June 28th, 2006

Tom Lehrer is Smug

busy, busy, busy

For a long while back in the late 90s, any time I needed to put my name down on some inconsequential piece of registration (anything I didn't care enough to have my actual name associated with -- software products, newspaper website registrations, that kind of thing) I'd use the name Snuggles the Fabric Softener Bear. When asked for an Organization or Company Name, I'd invariably put down The Magic School Bus.

...because it amused me, all right?


Tonight when I was asked by the data collection computer for an Organization name, I realized I'd grown up and beyond such silly references. I'm older and wiser in the ways of the world. The answer didn't take too long to pop into my head, though I have absolutely no idea why it hit me like it did. But it did. And I liked it.

So I put down Wampeter-Karass and Associates.





(nice, nice, very nice...)
SNARK SHARK

TRUE TALES OF A WORLD WITHOUT IRONY

One of the phrases I dredged up yesterday was a remark made when I discovered a few years back that Curious Liquids, the funky, quietly counter-culture coffeehouse up on Park Street across from the State House, had been sold, gutted, and turned into a Fox News studio (for the picture-perfect view of the State House, natch.) I remember saying something like "Well I just checked the back room, and I'm sorry, but we're fresh out of irony."

Yesterday the Metro ("The Newspaper You Read So You Don't Have To Stare At Some Random Straphanger's Crotch") ran a two-page spread inviting us to write in and vote for our "favorite Metro ad of the year" from all the times this past year they've splashed large-scale ads across the front page, or smothered an edition in a large wrap-around sheet, or made it look like a cellular phone was OMG BURSTING OUT OF THE PAPAR!!!1

Today they ran a letter from a woman who probably thought she was being adorably witty for suggesting that the MBTA's new Charlie mascot "take some fashion hints" and "wear a business suit with four-button cuffs" instead of his current suit, which apparently sports cuffs with two buttons, oh the horror and shame. Oh, by the way, for those of you who haven't seen the Boston transit authority's new mascot, he's a cartoon character.

Sorry, folks, I just called the distributor and now they're saying that the irony is still on backorder.

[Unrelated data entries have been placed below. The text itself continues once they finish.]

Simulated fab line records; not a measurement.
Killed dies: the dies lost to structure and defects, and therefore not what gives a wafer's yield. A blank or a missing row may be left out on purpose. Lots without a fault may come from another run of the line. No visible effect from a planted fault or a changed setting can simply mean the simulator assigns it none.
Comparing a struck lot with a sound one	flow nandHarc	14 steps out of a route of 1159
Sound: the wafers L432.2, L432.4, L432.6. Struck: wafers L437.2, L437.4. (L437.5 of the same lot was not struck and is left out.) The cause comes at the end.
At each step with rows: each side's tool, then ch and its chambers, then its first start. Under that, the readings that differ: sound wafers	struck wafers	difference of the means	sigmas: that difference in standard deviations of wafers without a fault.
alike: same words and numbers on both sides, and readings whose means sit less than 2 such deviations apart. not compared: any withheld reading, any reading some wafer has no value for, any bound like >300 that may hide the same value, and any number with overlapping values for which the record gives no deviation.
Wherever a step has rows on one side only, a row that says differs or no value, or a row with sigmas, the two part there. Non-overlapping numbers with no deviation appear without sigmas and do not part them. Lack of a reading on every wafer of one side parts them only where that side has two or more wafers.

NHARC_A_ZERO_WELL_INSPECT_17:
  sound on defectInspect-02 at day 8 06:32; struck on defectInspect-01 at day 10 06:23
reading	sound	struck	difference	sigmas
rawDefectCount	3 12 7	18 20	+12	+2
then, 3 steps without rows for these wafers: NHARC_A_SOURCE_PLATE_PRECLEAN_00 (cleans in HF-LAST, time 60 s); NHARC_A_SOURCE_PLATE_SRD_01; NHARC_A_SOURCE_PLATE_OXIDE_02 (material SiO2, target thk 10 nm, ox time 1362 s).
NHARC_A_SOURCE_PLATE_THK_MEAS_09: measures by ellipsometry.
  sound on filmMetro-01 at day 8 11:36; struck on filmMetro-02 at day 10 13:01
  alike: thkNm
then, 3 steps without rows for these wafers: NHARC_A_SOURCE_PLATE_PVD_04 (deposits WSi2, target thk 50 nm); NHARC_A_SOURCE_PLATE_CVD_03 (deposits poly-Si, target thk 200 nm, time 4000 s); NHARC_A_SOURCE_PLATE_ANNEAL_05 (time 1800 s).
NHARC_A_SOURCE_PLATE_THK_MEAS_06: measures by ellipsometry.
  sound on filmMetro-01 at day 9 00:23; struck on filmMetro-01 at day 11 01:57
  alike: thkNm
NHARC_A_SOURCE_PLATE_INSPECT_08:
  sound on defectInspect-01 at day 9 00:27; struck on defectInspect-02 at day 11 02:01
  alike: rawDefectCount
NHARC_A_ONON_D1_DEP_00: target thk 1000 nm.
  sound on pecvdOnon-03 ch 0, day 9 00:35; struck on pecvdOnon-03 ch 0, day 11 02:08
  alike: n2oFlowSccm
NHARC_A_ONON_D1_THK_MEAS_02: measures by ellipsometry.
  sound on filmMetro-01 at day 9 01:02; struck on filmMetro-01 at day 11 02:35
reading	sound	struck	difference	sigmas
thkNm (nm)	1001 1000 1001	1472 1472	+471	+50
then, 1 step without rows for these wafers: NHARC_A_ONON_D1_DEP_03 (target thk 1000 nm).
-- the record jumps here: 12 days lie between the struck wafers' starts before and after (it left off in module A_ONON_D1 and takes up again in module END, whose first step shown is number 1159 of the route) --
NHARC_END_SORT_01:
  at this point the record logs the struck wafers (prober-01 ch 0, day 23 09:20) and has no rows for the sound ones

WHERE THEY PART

Actually, I am reasonably sure (I want to believe) that some bored person on the Metro staff makes these letters up on slow feedback days. This belief, however optimistically misguided, is the only thing that keeps me from slowly tearing the paper up into little tiny strips while on the train and then garnering the attention of the one person riding who'd Say Something if they Saw Something.

No, I will cling to my hope that these people are simple constructs of an easily amused editorial staff, much like the overblown right-wing crank stereotype they trot out every now and then. You know the guy. He's the one who'll show up even when there's no Burning Non-Issue in the national spotlight, rattle his saber at "the godless heathen liberals", suggest that Jesus would've just mowed down all them queers and illegal immigrants with his Second Amendment-protected assault rifle amen, and then sit back and watch the indignant letters and email come flying in.

The nut's more amusing than sports columnist Bob O'Halloran, who's currently letting everybody know he's no longer BFF with Pedro Martinez and that it is our God-given right to boo Pedro when he takes the mound today because Pedro was never good for the Red Sox and he's a meanie and a traitor to boot for shipping off to the Mets. The fact that Pedro got a standing ovation from the Fenway faithful last night doesn't enter into it; Much like politics, if you're not for the Red Sox, you're agin the Red Sox, and are better off with a D-cell battery embedded in your skull. So it goes.

Some days I feel as if I've leapt off the Earth and landed smack dab in the middle of a wholly different world.